In [1]:
import os
import operator
import re
from collections import Counter

from cltk.lemmatize.latin.backoff import BackoffLatinLemmatizer

In [2]:
path_to_texts = '/Users/tyler/cltk_data/latin/text/latin_text_latin_library/'

Determine which texts to analyze. For this experiment, I look at Cicero's Catilinarians 1 and 2, Vergil's Aenied 1, 4, 6, Caesar's Gallic Wars 1, Ovid's Metamorphoses 1, Catullus, Tacitus Annales 1, and Livy 1.

In [3]:
texts_of_interest = [
    'cicero/cat1.txt',
    'cicero/cael.txt',
    'vergil/aen1.txt',
    'vergil/aen4.txt',
    'vergil/aen6.txt',
    'caesar/gall1.txt',
    'ovid/ovid.met1.txt',
    'catullus.txt',
    'tacitus/tac.ann1.txt',
    'livy/liv.1.txt'
]

For each text, we need to remove extraeneous characters and split it into tokens.

In [4]:
tokens = []
pattern = re.compile('[^a-zA-Z]')
for text_path in texts_of_interest:
    text_path = path_to_texts + text_path
    with open(text_path) as file:
        text = file.read()
    clean_text = pattern.sub(' ', text).lower().strip()
    text_tokens = [t for t in clean_text.split(' ') if t != '']
    tokens += text_tokens

We then lemmatize the tokens to normalize the vocabulary counts.

In [5]:
lemmatizer = BackoffLatinLemmatizer()
vocab = [l[1] for l in lemmatizer.lemmatize(tokens)]

In [6]:
frequencies = Counter(vocab)

In [7]:
sorted_frequencies = sorted(frequencies.items(), key=operator.itemgetter(1), reverse=True)
sorted_frequencies[:10]

[('sum', 1992),
 ('et', 1840),
 ('qui', 1833),
 ('in', 1370),
 ('is', 904),
 ('hic', 902),
 ('ad', 749),
 ('non', 741),
 ('tu', 665),
 ('cum2', 618)]

Now we set some threshold of percent of known frequent words. For this experiment, we say the reader knows the top 70% of frequent words in this vocabulary.

In [8]:
perc_of_vocab = 0.70
known_words = [w[0] for w in sorted_frequencies][:int(perc_of_vocab*len(sorted_frequencies))]

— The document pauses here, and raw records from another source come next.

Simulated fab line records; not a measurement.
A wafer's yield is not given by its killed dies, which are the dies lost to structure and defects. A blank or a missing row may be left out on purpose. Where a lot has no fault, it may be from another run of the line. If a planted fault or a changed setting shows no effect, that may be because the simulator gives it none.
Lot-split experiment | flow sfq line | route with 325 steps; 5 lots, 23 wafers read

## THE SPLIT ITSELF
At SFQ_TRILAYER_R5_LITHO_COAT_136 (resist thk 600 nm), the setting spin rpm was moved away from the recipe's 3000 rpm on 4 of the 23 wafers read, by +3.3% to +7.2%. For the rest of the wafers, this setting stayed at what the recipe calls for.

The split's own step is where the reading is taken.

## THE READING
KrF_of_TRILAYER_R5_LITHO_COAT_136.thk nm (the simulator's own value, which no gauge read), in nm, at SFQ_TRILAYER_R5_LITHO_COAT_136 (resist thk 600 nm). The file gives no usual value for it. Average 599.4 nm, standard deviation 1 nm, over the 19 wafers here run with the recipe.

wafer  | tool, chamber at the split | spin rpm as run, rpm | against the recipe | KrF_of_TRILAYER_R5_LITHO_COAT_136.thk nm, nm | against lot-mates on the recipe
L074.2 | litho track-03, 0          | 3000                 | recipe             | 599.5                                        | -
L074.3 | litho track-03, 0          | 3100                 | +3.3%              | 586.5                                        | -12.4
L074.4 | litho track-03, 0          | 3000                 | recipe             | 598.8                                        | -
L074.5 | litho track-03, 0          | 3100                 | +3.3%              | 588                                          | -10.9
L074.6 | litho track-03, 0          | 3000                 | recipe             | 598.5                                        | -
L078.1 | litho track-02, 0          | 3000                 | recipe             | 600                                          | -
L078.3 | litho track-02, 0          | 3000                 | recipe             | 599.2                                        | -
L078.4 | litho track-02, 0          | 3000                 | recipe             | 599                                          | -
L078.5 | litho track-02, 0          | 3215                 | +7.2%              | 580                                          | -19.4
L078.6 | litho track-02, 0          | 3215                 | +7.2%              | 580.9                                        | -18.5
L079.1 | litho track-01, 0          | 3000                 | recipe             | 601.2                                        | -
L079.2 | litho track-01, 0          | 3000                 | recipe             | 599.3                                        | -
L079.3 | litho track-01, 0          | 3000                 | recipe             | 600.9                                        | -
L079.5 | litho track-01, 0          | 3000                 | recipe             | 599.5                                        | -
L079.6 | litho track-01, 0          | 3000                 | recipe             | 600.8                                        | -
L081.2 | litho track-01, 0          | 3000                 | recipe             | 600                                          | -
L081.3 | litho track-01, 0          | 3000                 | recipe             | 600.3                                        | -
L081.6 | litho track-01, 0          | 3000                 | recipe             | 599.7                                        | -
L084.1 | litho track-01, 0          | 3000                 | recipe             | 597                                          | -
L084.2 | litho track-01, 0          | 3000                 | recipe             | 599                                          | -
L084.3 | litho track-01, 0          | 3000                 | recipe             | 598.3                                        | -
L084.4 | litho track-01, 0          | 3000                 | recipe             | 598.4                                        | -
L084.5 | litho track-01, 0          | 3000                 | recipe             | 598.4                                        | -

Next we take a fairly difficult text and see how many words fall outside of our known vocabulary.

In [9]:
propertius_1_1 = """
Cynthia prima suis miserum me cepit ocellis,
    contactum nullis ante cupidinibus.
tum mihi constantis deiecit lumina fastus
    et caput impositis pressit Amor pedibus,
donec me docuit castas odisse puellas                 5
    improbus, et nullo vivere consilio.
ei mihi, iam toto furor hic non deficit anno,
    cum tamen adversos cogor habere deos.
Milanion nullos fugiendo, Tulle, labores
    saevitiam durae contudit Iasidos.                 10
nam modo Partheniis amens errabat in antris,
    rursus in hirsutas ibat et ille feras;
ille etiam Hylaei percussus vulnere rami
    saucius Arcadiis rupibus ingemuit.
ergo velocem potuit domuisse puellam:                 15
    tantum in amore fides et benefacta valent.
in me tardus Amor non ullas cogitat artes,
    nec meminit notas, ut prius, ire vias.
at vos, deductae quibus est pellacia lunae
    et labor in magicis sacra piare focis,                 20
en agedum dominae mentem convertite nostrae,
    et facite illa meo palleat ore magis!
tunc ego crediderim Manes et sidera vobis
    posse Cytinaeis ducere carminibus.
aut vos, qui sero lapsum revocatis, amici,                 25
    quaerite non sani pectoris auxilia.
fortiter et ferrum saevos patiemur et ignes,
    sit modo libertas quae velit ira loqui.
ferte per extremas gentes et ferte per undas,
    qua non ulla meum femina norit iter.                 30
vos remanete, quibus facili deus annuit aure,
    sitis et in tuto semper amore pares.
nam me nostra Venus noctes exercet amaras,
    et nullo vacuus tempore defit Amor.
hoc, moneo, vitate malum: sua quemque moretur                 35
    cura, neque assueto mutet amore torum.
quod si quis monitis tardas adverterit aures,
    heu referet quanto verba dolore mea!
"""

In [10]:
propertius_1_1 = pattern.sub(' ', propertius_1_1).strip()
pro_1_1_lemmata = lemmatizer.lemmatize(propertius_1_1.split(' '))
pro_1_1_lemmata = [l for l in pro_1_1_lemmata if l[0] != '']

Below are words that are in the poem but not in the known vocabulary. Most are proper nouns but 8 are not.

In [11]:
set([l for l in pro_1_1_lemmata if l[1] not in known_words])

{('Amor', 'Amor'),
 ('Arcadiis', 'Arcadius'),
 ('Cynthia', 'Cynthius'),
 ('Cytinaeis', 'Cytinaeis'),
 ('Hylaei', 'Hylaeus'),
 ('Iasidos', 'Iasidos'),
 ('Manes', 'Manes'),
 ('Milanion', 'Milanion'),
 ('Partheniis', 'Parthenia'),
 ('Tulle', 'Tullus'),
 ('Venus', 'Venus1'),
 ('benefacta', 'benefacio'),
 ('castas', 'castus'),
 ('fastus', 'fastus'),
 ('focis', 'focus'),
 ('hirsutas', 'hirsutus'),
 ('magicis', 'magicus'),
 ('pellacia', 'pellacia'),
 ('vitate', 'vitas')}

In [12]:
8 / len(set(pro_1_1_lemmata))

0.03902439024390244

Proper nouns aside, if a reader knew all of the known words, they would only have trouble with about 4% of the vocabulary in this poem.